The University of Warwick has been awarded millions of pounds to boost British production of crucial materials for electric car batteries.
The £12 million in funding has been awarded by the Faraday Battery Challenge to the High Value Manufacturing Catapult at Warwick Manufacturing Group (WMG) and CPI at NETPark (North East Technology Park), in County Durham.
It will be used to create the new Advanced Materials Battery Industrialisation Centre (AMBIC).
The Centre will bridge the gap between academic research and battery production and will focus on how batteries can be made to work more efficiently, as well as on equipment and skills development.
The Centre is needed to help the UK develop the electric vehicle batteries of the future, with reduced costs, more sustainable materials and improved performance.
Electric vehicle batteries make up around half the cost of a new electric vehicle, so reducing the cost of their production is crucial to lowering the cost of EVs to parity with combustion engine vehicles.

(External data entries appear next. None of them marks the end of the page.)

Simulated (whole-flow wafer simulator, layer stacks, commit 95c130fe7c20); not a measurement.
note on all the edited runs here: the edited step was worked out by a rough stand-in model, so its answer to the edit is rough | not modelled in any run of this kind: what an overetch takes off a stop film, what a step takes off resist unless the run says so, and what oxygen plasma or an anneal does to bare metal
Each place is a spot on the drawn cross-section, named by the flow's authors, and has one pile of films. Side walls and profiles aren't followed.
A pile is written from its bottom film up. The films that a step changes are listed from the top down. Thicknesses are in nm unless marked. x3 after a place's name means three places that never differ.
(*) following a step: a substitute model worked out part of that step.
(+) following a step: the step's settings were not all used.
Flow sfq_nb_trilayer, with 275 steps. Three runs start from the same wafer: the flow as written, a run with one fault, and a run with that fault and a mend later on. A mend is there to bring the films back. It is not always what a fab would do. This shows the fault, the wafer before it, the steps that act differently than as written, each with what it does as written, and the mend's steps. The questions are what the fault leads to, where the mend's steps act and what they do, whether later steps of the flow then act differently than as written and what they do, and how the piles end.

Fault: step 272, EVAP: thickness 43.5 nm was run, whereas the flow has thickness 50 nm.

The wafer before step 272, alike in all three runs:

The funds are part of a wider investment strategy by the Faraday Battery Challenge and the High Value Manufacturing Catapult to ramp up Britain’s battery production and infrastructure to boost the UK’s domestic battery supply chain.
Professor David Greenwood, CEO of the WMG High Value Manufacturing Catapult Centre said: “Cathode and anode active materials make up more than 50% of the value of an automotive battery cell.
“For the UK to take its great academic research into production, and to capture the billions of pounds of resulting economic value in the UK, we need facilities which allow Britain to scale up and fully evaluate new materials. This investment, alongside the combined skillsets of CPI and WMG will provide that capability for the UK.”
The funds are specifically to help turbocharge the scale up of battery materials manufacturing within the UK. Only by producing batteries on a wider scale domestically can the EV industry make sure there is no bottleneck in supply and demand. By strengthening UK supply chains of battery materials, WMG is working with UKBIC and others to create a more resilient supply chain.
Thomas Bartlett, Challenge Deputy Director for the Faraday Battery Challenge, said: “AMBIC will bring together two emerging regions of battery innovation and manufacturing; the North-East and Midlands, under one facility to de-risk and accelerate battery materials scale up in the UK.
“Through the Faraday Battery Challenge’s £12m investment in the High Value Manufacturing Catapult we will establish a truly world-class facility to support the growth of a battery materials supply chain. With AMBIC and previous investments in cell, module and pack scale-up at UKBIC and R&D in the wider ecosystem, the UK will now be in a position to support businesses from “powder to pack” and from lab to commercial scales.”
Katherine Bennett, CEO of the High Value Manufacturing Catapult, said: “The next generation of battery technologies are critical to the green energy transition and a major opportunity for UK manufacturing. Realising that potential will require combining our collective expertise and this investment from the Faraday Battery Challenge is a brilliant example of that in action.
“In CPI and WMG, the Advanced Materials Battery Industrialisation Centre has two centres that are at the very forefront of chemical processing and battery cell development; together they can turbo charge battery materials scale-up.”
Frank Millar, Chief Executive Officer at CPI, said: The Advanced Materials Batteries Industrialisation Centre will enhance the UK’s existing competitive advantages in batteries technology, and it stands to become a catalyst for the UK to address some of the biggest challenges we face as a nation. By giving innovators the opportunity to harness our expertise we can tackle issues such as climate change, while growing a sector that will be vital to the future of the economy.